Dip in star's brightness has scientists looking for answers.
About 1,400 light years away from Earth, there sits a star not too different from our own sun, but this star is casing a lot of discussion in the scientific community, according to cnet.com.
For some reason, this star’s light has been fading consistently for over 100 years, a process that normally takes millions of years to complete, and scientists are struggling to figure out how and why this is happening. New research reveals that some of the strange activities have only been going on for decades, unheard of in stellar observations.

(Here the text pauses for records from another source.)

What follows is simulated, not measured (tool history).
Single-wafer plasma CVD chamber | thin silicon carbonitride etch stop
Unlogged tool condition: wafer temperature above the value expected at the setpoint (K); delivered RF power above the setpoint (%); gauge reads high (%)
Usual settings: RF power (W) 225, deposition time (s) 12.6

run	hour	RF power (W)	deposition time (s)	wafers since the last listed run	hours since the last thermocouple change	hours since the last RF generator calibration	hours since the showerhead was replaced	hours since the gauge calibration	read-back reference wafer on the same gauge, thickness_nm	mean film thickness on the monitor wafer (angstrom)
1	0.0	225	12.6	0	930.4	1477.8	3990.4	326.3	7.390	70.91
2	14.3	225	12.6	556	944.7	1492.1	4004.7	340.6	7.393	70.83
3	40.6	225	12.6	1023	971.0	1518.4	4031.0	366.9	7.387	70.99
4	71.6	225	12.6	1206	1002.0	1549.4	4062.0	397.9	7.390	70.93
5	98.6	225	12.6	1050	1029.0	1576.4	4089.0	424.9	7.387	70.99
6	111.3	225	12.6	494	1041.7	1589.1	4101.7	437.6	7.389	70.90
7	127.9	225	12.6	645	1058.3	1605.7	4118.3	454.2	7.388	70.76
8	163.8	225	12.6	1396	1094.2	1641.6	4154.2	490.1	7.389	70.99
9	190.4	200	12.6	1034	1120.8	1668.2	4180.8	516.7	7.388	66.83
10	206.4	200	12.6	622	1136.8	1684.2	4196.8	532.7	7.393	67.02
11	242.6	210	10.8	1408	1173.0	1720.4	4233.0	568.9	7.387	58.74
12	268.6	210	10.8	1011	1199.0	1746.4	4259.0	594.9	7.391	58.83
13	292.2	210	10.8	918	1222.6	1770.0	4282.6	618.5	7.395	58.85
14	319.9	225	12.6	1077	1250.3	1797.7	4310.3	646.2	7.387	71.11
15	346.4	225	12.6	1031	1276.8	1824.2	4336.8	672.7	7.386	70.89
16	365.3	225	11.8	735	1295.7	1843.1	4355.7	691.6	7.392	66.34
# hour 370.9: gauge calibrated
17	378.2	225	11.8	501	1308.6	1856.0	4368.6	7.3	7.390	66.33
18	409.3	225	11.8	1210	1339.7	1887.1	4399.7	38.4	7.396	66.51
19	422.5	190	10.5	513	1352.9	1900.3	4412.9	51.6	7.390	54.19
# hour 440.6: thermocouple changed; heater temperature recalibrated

Bradley E. Schaefer, a professor of astronomy and astrophysics at Louisiana State University, examined photographic plates at Harvard University, taken between 1890 and 1989, and found that light from the star had consistently and significantly faded over the last century.
Schaefer said, “The KIC 8462852 light curve from 1890 to 1989 shows a highly significant secular trend in fading over 100 years, with this being completely unprecedented for any F-type main sequence star. Such stars should be very stable in brightness, with evolution making for changes only on time scales of many millions of years.”
Just last year, a group of volunteer citizens using the online platform Planet Hunters flagged the star for observation, leading to a paper being published Tabetha Boyajian, a Yale postdoc, which detailed the irregular dips in light from the star. According to the paper, the light would fade by as much as 20 percent for up to a whole day.
Boyajian suggested in the paper that some natural occurrence was likely the cause of the fluctuations, possibly swarms of giant comets passing between the star and the observers. But Schaefer’s research found the light had dimmed consistently by about 20 percent in the last 100 years, and experts calculate that it would take 36 giant comets to record such a dip in luminosity. That means a steady stream of almost 648,000 giant comets on the same orbit would have to pass by the star within the last 100 years.
While the scientists say a giant alien mega structure, a construction project that has been going on for centuries around the star, cannot be absolutely ruled out as an explanation for the phenomenon, it should be the last resort theory.
But, with the lack of any other explanation, might they be wrong?